The fraudster hit the jackpot in Florida by obtaining the names, dates of birth and Social Security numbers of 21 people. He then created fraudulent W-2 documents, listing his victims as employees of his company, with the purpose of accumulating wage credits in their names. After a period of time, the business owner would classify the so-called ”employees” as laid off and file fake unemployment compensation benefits applications. More than $219,000 was deposited directly into his bank account through electronic funds transfers. The scam worked so well in Florida that he opened a similar company in Massachusetts and stole the identities of 23 people, allowing him to pocket more than $70,000 in unemployment benefits.

The fraudster was convicted of wire fraud and aggravated identity theft. He was sentenced to five years in federal prison and three years of probation. He was also ordered to pay restitution to both states.

After the federal penitentiary is done with the con man, let’s hope he will have learned how to make an honest dollar. Anyone ready to take bets on that?

Source: Today’s ”Fraud of the Day” is based on an article titled, ”Ex-Wilton Manors Man Gets Five Years for ID Theft and Fraud,” written by Wayne K. Roustan and published in the Orlando Sentinel on August 9, 2013.

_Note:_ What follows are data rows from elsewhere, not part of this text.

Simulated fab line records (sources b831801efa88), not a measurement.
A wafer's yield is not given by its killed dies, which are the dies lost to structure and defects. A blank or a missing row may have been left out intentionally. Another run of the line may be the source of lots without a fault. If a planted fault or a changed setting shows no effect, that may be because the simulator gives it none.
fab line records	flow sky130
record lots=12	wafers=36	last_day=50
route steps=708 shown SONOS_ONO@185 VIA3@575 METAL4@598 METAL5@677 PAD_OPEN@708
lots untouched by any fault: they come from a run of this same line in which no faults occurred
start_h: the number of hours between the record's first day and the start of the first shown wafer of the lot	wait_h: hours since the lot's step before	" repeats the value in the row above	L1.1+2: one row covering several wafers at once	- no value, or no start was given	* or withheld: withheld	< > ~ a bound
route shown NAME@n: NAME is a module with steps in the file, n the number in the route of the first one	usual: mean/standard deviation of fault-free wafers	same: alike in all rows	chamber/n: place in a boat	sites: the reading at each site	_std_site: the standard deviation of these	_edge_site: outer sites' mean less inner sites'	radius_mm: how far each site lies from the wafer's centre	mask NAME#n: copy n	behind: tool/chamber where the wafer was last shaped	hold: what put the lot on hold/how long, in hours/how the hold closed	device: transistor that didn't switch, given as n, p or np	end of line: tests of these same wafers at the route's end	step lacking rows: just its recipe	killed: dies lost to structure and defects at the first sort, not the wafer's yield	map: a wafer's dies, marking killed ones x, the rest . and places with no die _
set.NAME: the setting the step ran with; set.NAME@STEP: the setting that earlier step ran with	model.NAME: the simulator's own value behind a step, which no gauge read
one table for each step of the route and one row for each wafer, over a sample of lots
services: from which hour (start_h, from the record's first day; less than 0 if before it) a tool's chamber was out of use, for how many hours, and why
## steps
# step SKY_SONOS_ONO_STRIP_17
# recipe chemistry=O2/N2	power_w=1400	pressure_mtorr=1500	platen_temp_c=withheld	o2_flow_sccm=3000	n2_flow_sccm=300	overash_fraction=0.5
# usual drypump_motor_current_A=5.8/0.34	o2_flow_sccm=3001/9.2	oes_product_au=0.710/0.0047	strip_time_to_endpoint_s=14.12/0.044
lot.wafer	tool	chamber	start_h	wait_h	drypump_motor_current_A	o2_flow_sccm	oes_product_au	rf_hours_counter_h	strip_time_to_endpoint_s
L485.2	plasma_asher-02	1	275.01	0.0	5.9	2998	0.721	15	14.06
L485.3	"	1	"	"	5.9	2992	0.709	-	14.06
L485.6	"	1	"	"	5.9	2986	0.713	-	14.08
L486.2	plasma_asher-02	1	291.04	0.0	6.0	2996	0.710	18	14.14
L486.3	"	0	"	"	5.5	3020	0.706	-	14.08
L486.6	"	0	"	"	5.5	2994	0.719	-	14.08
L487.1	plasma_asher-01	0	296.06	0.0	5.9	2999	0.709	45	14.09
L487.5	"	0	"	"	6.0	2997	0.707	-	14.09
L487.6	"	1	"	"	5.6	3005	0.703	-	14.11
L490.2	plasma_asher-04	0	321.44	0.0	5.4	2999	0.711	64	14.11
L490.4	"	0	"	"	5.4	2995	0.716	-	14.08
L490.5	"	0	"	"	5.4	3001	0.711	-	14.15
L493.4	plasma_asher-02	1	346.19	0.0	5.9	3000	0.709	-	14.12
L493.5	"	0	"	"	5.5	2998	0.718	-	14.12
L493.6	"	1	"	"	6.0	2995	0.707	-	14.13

ORLANDO – A former Wilton Manors man was sentenced to more than five years in federal prison for stealing the identities of about 44 people to collect $290,494 in unemployment insurance benefits on their behalf, U.S. Attorney Wifredo A. Ferrer announced Thursday.

Denny Ray Hughes, 40, was convicted of wire fraud and aggravated identity theft for his role in defrauding unemployment compensation programs in Florida and Massachusetts, prosecutors said.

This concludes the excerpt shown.